Since 1999, there has been the following coin series issued by the U.S. Mint:

  • 2009 Lincoln Bicentennial One Cent Program
  • Westward Journey Nickel Series™
  • 50 State Quarters Program
  • 2009 District of Columbia and U.S. Territories Quarters Program
  • America the Beautiful Quarters® Program
  • Native American $1 Coin
  • Presidential $1 Coins

Although none of these series produced rare coins with the exception of errors and varieties, such as the 2004 Wisconsin extra leaf quarter and the 2005 Minnesota quarter with an extra tree, the only excitement was the novelty generated in 1999 with the new series.

Soon, the American Innovation $1 Coin will join this list. When the American Innovation $1 Coin Act (H.R. 770) finishes its procedural trek through Congress, it will be sent to the other end of Pennsylvania Avenue for the President’s signature. There is no indication that the President will veto this bill.

The 14-year program will honor “American innovation and significant innovation and pioneering efforts of individuals or groups from each of the 50 States, the District of Columbia, and the United States territories.” Four one-dollar coins will be issued each year and issued alongside the Native American Dollar.

Although there is a bias in the numismatic industry against modern coinage, there is a fun aspect of the changing coin designs. Aside from breaking up the monotony, there is an educational aspect that people should take advantage of, even if you have college degrees.

2015-W Native American Dollar Enhanced Uncirculated Reverse celebrating the Mohawk Iron Workers

For example, why did the 2015 Native American $1 Coin feature the Mohawk Ironworkers? In short, the Mohawks were literally the backbones for which heavy ironwork relied upon in both Canada and the United States. Amongst their accomplishments are some of the famous landmarks of New York City including the Empire State Building, the Chrysler Building, and work above the 80th floor on the World Trade Center twin towers.

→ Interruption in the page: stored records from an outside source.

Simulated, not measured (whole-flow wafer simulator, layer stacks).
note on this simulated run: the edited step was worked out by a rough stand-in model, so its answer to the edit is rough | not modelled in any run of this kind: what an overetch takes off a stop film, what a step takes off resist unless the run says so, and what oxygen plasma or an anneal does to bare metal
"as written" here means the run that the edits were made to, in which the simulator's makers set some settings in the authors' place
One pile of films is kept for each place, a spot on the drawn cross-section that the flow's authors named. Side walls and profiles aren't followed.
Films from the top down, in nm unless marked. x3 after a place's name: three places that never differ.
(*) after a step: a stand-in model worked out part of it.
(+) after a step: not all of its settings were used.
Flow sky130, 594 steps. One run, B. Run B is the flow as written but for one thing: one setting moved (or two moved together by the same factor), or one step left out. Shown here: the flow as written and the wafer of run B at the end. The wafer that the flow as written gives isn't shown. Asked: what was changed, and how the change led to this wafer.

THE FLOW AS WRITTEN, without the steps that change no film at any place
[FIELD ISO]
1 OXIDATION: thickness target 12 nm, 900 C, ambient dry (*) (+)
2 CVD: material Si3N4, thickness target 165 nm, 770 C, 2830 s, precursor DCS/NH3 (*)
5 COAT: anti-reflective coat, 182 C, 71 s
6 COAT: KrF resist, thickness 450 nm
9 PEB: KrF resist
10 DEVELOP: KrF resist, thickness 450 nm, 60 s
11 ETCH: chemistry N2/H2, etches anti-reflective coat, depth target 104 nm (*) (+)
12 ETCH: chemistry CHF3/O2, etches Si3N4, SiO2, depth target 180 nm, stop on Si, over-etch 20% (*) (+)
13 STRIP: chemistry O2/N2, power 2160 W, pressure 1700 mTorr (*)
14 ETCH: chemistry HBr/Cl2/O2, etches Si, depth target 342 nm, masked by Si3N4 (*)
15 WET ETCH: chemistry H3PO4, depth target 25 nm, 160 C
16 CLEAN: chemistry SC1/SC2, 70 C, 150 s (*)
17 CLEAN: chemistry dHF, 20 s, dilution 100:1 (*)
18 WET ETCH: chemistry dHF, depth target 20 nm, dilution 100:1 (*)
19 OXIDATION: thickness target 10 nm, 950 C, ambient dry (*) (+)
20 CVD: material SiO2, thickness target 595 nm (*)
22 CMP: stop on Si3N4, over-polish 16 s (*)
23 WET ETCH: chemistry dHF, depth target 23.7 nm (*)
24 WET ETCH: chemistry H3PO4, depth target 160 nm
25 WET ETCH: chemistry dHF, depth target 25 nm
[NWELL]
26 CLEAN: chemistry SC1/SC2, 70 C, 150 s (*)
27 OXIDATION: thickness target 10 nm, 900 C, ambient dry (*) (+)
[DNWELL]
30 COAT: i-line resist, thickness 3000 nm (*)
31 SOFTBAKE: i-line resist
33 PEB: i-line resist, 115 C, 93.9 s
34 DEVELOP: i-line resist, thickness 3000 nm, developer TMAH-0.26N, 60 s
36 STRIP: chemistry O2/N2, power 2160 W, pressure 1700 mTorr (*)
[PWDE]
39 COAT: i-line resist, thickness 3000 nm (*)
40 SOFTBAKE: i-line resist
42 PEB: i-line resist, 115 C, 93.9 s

Mohawk ironworkers were there following the attacks of September 11, 2001, to help clean up and rebuild the World Trade Center site. This is something I would not have known had they not appeared on the coin and asking why.

Regardless of the historical significance of these coins and the underappreciated beauty of the designs, the numismatic industry has not taken the opportunity to promote coin collecting using these changing programs. There is only one reason for the lack of interest from the community: ECONOMICS!

The American Numismatic Association is largely run by dealers who make their living by buying and selling rare coins and bullion. The trade in modern coinage, many items that anyone could find in pocket change, does not have a high rate of return. Therefore, most dealers are not interested.

Although dealers do have the right to earn a living the way they see fit, as part of the overall hobby, they tend to steer away from the modern coins and even downplay their significance to the hobby. This tends to perpetuate a myth that you cannot be a legitimate collector if you collect modern coins.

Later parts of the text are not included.